System design interviews test your ability to architect scalable solutions. You don’t need to know every technology — focus on trade-offs and clear reasoning.

Framework for Any Design Question

  1. Clarify requirements — functional and non-functional (scale, latency, availability)
  2. Estimate scale — users, requests/sec, data size
  3. High-level design — draw boxes and arrows
  4. Deep dive — pick 2–3 components to detail
  5. Identify bottlenecks — and propose solutions
  6. Discuss trade-offs — why this approach over alternatives

Example: Design a URL Shortener

Requirements

  • Shorten long URLs to 6-character codes
  • Redirect on access
  • Track click counts
  • 100M URLs, 1000 redirects/sec

High-Level Design

  Client → Load Balancer → API Servers → Database
                              ↓
                           Cache (Redis)
  

Database Schema

  CREATE TABLE links (
    id          BIGSERIAL PRIMARY KEY,
    short_code  VARCHAR(10) UNIQUE NOT NULL,
    original_url TEXT NOT NULL,
    clicks      INTEGER DEFAULT 0,
    created_at  TIMESTAMP DEFAULT NOW()
);
CREATE INDEX idx_short_code ON links(short_code);
  

Short Code Generation

  • Base62 encoding of auto-increment ID (a-z, A-Z, 0-9)
  • 6 chars = 62^6 ≈ 56 billion unique codes
  • Alternative: random + collision check

Caching Strategy

  Redirect request:
1. Check Redis for short_code → URL
2. Cache hit → redirect immediately
3. Cache miss → query DB, populate cache, redirect
4. Async: increment click counter (don't block redirect)
  

Scaling

Component Scale Strategy
API servers Horizontal — stateless, add instances
Database Read replicas, shard by short_code hash
Cache Redis cluster, TTL for less popular links
Static assets CDN

Common Components

Load Balancer

Distributes traffic across servers. Options: AWS ALB, Nginx, HAProxy.

Caching

  • Redis/Memcached — in-memory key-value store
  • Cache-aside pattern: read cache → miss → read DB → write cache
  • Set TTL to prevent stale data

Message Queue

Decouple services for async processing:

  • AWS SQS, RabbitMQ, Kafka
  • Use for: email sending, analytics, image processing
  API → SQS → Worker Lambda → Process async
  

Database Choices

Type Use Case Examples
Relational (SQL) Structured data, transactions PostgreSQL, MySQL
Document (NoSQL) Flexible schema, horizontal scale MongoDB, DynamoDB
Key-Value Caching, sessions Redis, DynamoDB
Search Full-text search Elasticsearch

CDN

Cache static content (images, JS, CSS) at edge locations close to users.

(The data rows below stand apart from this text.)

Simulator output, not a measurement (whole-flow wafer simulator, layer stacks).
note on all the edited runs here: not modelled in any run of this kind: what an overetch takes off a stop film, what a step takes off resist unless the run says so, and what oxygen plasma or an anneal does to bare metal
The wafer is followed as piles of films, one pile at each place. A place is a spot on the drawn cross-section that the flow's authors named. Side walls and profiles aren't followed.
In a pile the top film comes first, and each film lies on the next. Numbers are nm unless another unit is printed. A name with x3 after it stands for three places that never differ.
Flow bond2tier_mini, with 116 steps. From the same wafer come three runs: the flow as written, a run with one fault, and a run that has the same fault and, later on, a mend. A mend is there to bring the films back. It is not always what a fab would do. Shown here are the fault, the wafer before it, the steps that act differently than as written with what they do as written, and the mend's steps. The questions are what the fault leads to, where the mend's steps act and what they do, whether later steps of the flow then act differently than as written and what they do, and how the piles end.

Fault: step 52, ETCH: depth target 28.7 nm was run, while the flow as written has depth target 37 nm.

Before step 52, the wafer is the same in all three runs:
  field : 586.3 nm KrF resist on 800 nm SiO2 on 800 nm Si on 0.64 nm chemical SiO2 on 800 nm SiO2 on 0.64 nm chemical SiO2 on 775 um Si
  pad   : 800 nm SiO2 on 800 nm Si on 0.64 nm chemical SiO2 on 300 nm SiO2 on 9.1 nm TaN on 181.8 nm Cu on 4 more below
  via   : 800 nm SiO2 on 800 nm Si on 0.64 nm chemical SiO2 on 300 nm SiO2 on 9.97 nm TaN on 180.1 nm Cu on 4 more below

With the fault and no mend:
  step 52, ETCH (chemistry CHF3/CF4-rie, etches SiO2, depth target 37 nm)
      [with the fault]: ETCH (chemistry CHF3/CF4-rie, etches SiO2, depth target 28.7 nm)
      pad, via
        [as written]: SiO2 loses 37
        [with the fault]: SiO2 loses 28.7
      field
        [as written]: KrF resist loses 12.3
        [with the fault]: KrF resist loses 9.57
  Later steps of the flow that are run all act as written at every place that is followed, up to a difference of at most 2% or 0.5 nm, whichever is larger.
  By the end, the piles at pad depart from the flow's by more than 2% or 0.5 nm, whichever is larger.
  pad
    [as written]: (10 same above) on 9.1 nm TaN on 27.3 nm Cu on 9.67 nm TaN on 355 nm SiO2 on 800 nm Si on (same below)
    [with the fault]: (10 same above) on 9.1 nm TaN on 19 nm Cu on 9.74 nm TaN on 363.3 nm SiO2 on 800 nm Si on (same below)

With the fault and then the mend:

Python-Specific Architecture

                      ┌─────────────┐
                    │   Nginx     │
                    └──────┬──────┘
                           │
              ┌────────────┼────────────┐
              ▼            ▼            ▼
        ┌──────────┐ ┌──────────┐ ┌──────────┐
        │ Gunicorn │ │ Gunicorn │ │ Gunicorn │
        │ FastAPI  │ │ FastAPI  │ │ FastAPI  │
        └────┬─────┘ └────┬─────┘ └────┬─────┘
             │            │            │
             └────────────┼────────────┘
                          ▼
                   ┌─────────────┐
                   │ PostgreSQL  │
                   │  (primary)  │
                   └──────┬──────┘
                          │
                   ┌──────┴──────┐
                   ▼             ▼
             ┌──────────┐  ┌──────────┐
             │ Replica  │  │  Redis   │
             └──────────┘  └──────────┘
  

See Flask URL Shortener Project for a simplified implementation.

Key Trade-offs to Discuss

Decision Option A Option B
Consistency vs availability Strong consistency (SQL) Eventual consistency (NoSQL)
Sync vs async Simple, immediate Scalable, complex
Monolith vs microservices Faster to build Independent scaling
SQL vs NoSQL ACID, joins Flexible schema, scale-out
Push vs pull CDN Real-time updates Simpler architecture

CAP Theorem (Brief)

In a distributed system, you can guarantee at most two of:

  • Consistency — all nodes see same data
  • Availability — every request gets a response
  • Partition tolerance — system works despite network failures

Most modern systems choose AP (availability + partition tolerance) with eventual consistency.